By how much is my smart watch overestimating my distance?

If you happens to run and own a smart watch with GPS tracking, you might have noticed that depending on the quality of the GPS, the track registered by the smart watch does not exactly match the real track you followed.

In my case, I noticed that my (poor quality) watch does tend to oscillate around the trajectory I really followed. In particular, when I run alongside a road, it tends to report that I switched side repeatedly, as if I followed a sinusoidal track, like so:

After noticing that, I started to doubt the distance reported by my watch. By how much my watch has been overestimating my performance all these years?

Stating the problem

Looking at the GPS tracking of my watch, I can easily measure the length of the wave (noted $l$ below) and the amplitude (noted $\Delta$ below).

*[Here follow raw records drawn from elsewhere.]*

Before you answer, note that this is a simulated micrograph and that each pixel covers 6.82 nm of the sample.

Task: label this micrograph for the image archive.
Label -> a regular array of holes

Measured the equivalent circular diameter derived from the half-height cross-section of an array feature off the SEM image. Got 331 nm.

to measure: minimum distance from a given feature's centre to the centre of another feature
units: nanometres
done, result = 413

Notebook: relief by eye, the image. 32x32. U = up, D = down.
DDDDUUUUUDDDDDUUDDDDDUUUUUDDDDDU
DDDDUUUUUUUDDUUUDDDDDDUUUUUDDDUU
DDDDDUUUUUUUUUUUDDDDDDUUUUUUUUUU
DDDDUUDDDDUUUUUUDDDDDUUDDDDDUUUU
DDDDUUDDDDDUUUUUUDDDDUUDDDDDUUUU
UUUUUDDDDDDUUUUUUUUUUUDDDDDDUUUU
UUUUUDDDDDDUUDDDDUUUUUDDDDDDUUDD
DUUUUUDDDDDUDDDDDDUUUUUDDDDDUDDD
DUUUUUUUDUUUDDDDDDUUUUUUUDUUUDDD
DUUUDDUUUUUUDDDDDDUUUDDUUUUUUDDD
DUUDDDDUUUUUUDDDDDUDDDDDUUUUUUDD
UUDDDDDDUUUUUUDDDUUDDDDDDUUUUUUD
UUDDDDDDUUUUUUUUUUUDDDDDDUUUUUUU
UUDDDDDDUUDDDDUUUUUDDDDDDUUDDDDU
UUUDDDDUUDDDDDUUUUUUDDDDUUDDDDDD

Based on these values, how much additional distance is reported by my watch? And consequently, how should I correct for reported distance and speed to find my actual performance?

The stupid way

Let’s approximate the pattern of oscillation by a sinusoidal function. We can note that in the case of a sinus with wave length $2l$, the same pattern of length $0.5 l$ is repeated 4 times:

And so we can zoom on that part and apply some basic math to see how much additional distance $dy$ is reported for a small increment $dx$:

Since we assumed that the GPS tracking produce a sinus of amplitude $\Delta$ and wave length $2l$, we have:

$\displaystyle y(x) = \Delta sin \big(\frac{\pi}{l} x \big)$

And therefore the small increment is:

$\displaystyle \frac{dy}{dx} = \Delta \frac{\pi}{l} cos (\frac{\pi}{l} x \big)$

To find out how much additional distance is overestimated over the segment of length $0.5 l$, we integrate this small displacement:

$\displaystyle T = \int_0^{0.5 l} \Delta \frac{\pi}{l} cos (\frac{\pi}{l} x \big) dx = \Big[ \Delta sin \big(\frac{\pi}{l} x \big) \Big]_0^{0.5 l}$

$\displaystyle T = \Delta sin \big(\frac{\pi}{l} \frac{l}{2} \big) = \Delta sin \frac{\pi}{2} = \Delta$

And so for a real distance $l$, the smart watch will report me $l + 2 \Delta$ leads to an overestimation ratio equal to:

$\displaystyle r = \frac{l + 2 \Delta}{l} = 1 + 2 \frac{\Delta}{l}$

And I simply need to divide the reported distance (and speed!) by this ratio to get a corrected estimate of my real performance.

Oh wait… what did I just do?

Did you feel that we complicated our work for nothing above? Does the derivative followed by an integral sound just stupid? It’s because it is.

As it turns out, we can derive the same result in a much simpler way. Since we now that on this portion of the curve $y(x)$ is continuous and monotonous, we know that the additional distance is $\Delta$:

There is simply no other way: $y$ has to go through $\Delta$ distance. We therefore find that for every $0.5 l$ actual distance, the watch adds $\Delta$ to it, leading to the same result as before:

$\displaystyle r = \frac{0.5 l + \Delta}{0.5 l} = 1 + 2 \frac{\Delta}{l}$

The interesting thing to notice is that this does not depend on the actual shape of the curve: as long as the segment considered is such that $y(x)$ is monotonous and continuous, we get the same result.

Practical case

In my case, I noticed that the wave length was approximately 100 meters to 200 meters depending on the segments, with the amplitude being of the width of the road, so let’s say approximatively 5 meters.

And so we have $l = 50$ (or $l = 100$ for the 200 meters case) and $\Delta = 5$, leading to:

$\displaystyle r_{high} = 1 + 2 \frac{\Delta}{l} = 1 + 2 \frac{5}{50} = 1.2$

$\displaystyle r_{low} = 1 + 2 \frac{\Delta}{l} = 1 + 2 \frac{5}{100} = 1.1$

On those segments where my watch does this weird behavior, it report 10% to 20% more distance than what I really do!